Album detail
Catalogue number: SU 4342-2

On the occasion of the Prague Symphony Orchestra's celebration of their jubilee 90th season, Supraphon released further album dedicated to Prague performed by this top Czech orchestra conducted by their chief coonductor Tomáš Brauner. This time, the musical selections are focused on the end of the 19th century. The Prague Symphony Orchestra is reaffirming that the Czech late-romantic repertoire is the native language most natural to them. Just before the release of the album Smetana, Dvořák, Suk, Ostrčil: Music for Prague, we spoke with the Prague Symphony Orchestra programming director Martin Rudovský.

Can you tell us how the musical selections were chosen for Music for Prague?

Having made a recording devoted to Karel Husa and his evocative composition Music for Prague 1968, we turned our attention to a different portrait of Prague. It is no a less dramatic, but one might say more traditional picture of Prague, that can still be recognised from the city’s present appearance. That is why we chose Dvořák, Smetana, and Suk and their compositions connected with Prague. Some connections with Prague are obvious at first glance, like Smetana’s Vyšehrad and Prague Carnival or Suk’s Praga, but other connections are more below the surface, like the overture Můj domov (My Home), which is part of music that Dvořák wrote at the request of the Provisional Theatre’s management for the play Josef Kajetán Tyl by František Ferdinand Šamberk.
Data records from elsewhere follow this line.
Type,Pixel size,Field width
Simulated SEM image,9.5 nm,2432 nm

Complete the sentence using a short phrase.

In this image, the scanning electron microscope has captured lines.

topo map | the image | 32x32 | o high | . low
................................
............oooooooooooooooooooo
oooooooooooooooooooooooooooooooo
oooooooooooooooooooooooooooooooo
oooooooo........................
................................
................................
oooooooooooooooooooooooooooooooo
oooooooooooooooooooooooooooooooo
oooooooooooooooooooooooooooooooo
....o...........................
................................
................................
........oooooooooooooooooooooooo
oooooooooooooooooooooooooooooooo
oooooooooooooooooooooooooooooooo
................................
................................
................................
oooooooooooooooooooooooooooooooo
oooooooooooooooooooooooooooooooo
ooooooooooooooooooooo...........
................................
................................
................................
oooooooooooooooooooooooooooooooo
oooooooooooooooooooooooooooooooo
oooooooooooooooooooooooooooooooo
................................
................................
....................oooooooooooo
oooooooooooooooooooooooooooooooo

The Tale of Šemík is a virtually unknown symphonic poem written by Otakar Ostrčil at just 19 years of age. How difficult was it to prepare this work?

Of course, it is more difficult to do a work that has been forgotten and is not performed, but then again it is all the more interesting and adventurous to help bring something like that into the world. A challenge, one might say! By the way, there is only one previous recording; it was made, as chance would have it, by our orchestra in 1970. But the symphonic poem is not in its complete form, and the technical quality of the recording is imperfect. So now we have the first complete studio recording.

Dvořák’s Fanfare for the Opening of the National Jubilee Exhibition in Prague is another unique item in this album. What attracted you to it?

It simply fit in terms of its topic, style, and duration. And a fanfare is always appropriate for opening a programme! We’re quite pleased about it because it is otherwise difficult to fit the piece in somewhere, partly because it is written for four trumpets and timpani. We even have a period report: “The maestro Dr. Antonín Dvořák composed the fanfares especially for the occasion, and they were also performed only at exhibition ceremonies by sixteen trumpet players and one timpanist. The sounds of the fanfares made the impression on the public of an indescribable kind of satisfaction and exaltation, and they heightened the people’s enthusiasm to the point of rapturous excitement.” That must have been quite a sound!

What important things await the Prague Symphony Orchestra in the Year of Czech Music?

Lots and lots of Czech music, of course, but also our 90th birthday; the orchestra was established in the autumn of 1934, which was also a Year of Czech Music. For this reason, special concerts have been planned in June at Vyšehrad and in October at the Radio Palace.